Pay, 401(k) match among key targets
As the economic recession continued and perhaps deepened, several publicly traded trucking companies made moves to cut costs as they approached the time to announce their first-quarter results.
Con-way Inc. undertook a series of cost-reduction measures to enhance the company’s position, including a 10 percent salary reduction for members of the senior leadership team, and base wage and salary reductions of 5 percent for all other executives and employees at Con-way Freight and Con-way Inc. The San Mateo, Calif.-based company said implementation of the actions is projected to save between $100 million to $130 million in 2009.
Saia Inc. is making similar compensation cuts in response to deteriorating freight volumes and yields. The Johns Creek, Ga.-based less-than-truckload carrier is cutting the salaries of its leadership team by 10 percent and reducing wages of its hourly, linehaul and salaried employees in operations, maintenance and administration by 5 percent. In addition, the company is reducing annual retainer and meeting fees paid to nonemployee members of the board of directors by 10 percent. The cuts will save about $18 million a year, Saia says.
The company previously had suspended the 401(k) match, effective Feb. 1, saving about $6 million a year.
Frozen Food Express Industries implemented a comprehensive cost-reduction initiative to improve asset utility and reduce many of its nonvariable costs. FFE’s nondriver headcount has been reduced by about 150 positions since Jan. 1, and the Dallas-based company also has suspended its 401(k) matching contributions and is consolidating duplicative efforts within its operating units.
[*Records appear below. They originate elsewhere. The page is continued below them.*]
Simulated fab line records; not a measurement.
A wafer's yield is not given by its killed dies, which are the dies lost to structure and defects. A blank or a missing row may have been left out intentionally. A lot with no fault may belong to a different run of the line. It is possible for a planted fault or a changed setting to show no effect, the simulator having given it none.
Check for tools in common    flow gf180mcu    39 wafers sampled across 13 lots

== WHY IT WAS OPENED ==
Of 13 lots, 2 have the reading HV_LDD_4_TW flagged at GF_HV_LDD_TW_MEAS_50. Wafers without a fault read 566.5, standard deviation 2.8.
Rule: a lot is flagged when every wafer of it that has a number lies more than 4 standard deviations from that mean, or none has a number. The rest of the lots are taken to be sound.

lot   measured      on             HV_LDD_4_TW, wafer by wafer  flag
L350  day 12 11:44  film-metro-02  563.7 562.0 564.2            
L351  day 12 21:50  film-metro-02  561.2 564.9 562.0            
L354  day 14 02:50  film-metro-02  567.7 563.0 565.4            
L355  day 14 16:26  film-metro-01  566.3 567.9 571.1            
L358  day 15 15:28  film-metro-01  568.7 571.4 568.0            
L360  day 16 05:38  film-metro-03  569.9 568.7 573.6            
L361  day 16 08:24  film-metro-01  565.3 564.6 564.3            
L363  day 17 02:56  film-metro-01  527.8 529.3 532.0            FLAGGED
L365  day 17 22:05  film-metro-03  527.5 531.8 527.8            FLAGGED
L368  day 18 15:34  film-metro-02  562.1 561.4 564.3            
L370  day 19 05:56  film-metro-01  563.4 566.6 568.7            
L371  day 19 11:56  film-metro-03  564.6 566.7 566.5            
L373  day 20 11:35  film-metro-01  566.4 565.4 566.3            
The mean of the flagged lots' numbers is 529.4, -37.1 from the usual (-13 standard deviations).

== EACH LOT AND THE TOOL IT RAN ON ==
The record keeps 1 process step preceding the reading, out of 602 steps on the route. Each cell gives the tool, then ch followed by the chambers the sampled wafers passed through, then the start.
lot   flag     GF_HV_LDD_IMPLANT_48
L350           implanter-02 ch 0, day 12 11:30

Some of Covenant Transportation Group’s efforts at cutting officer compensation offer an upside. The board compensation committee of the Chattanooga, Tenn.-based truckload carrier on March 31 approved a plan under which individuals who voluntarily forfeited a portion of their 2009 base salary – up to 10 percent – would receive in exchange a special grant of restricted Class A common stock equal to the amount of 2009 base salary forfeited divided by the closing price of the stock two full trading days following release of the first-quarter earnings.
Covenant Group Chairman David Parker, Chief Operating Officer Joey Hogan and Chief Financial Officer Richard Cribbs elected to participate in the program, as did Southern Refrigerated Transport President Tony Smith and Star Transportation President James Brower.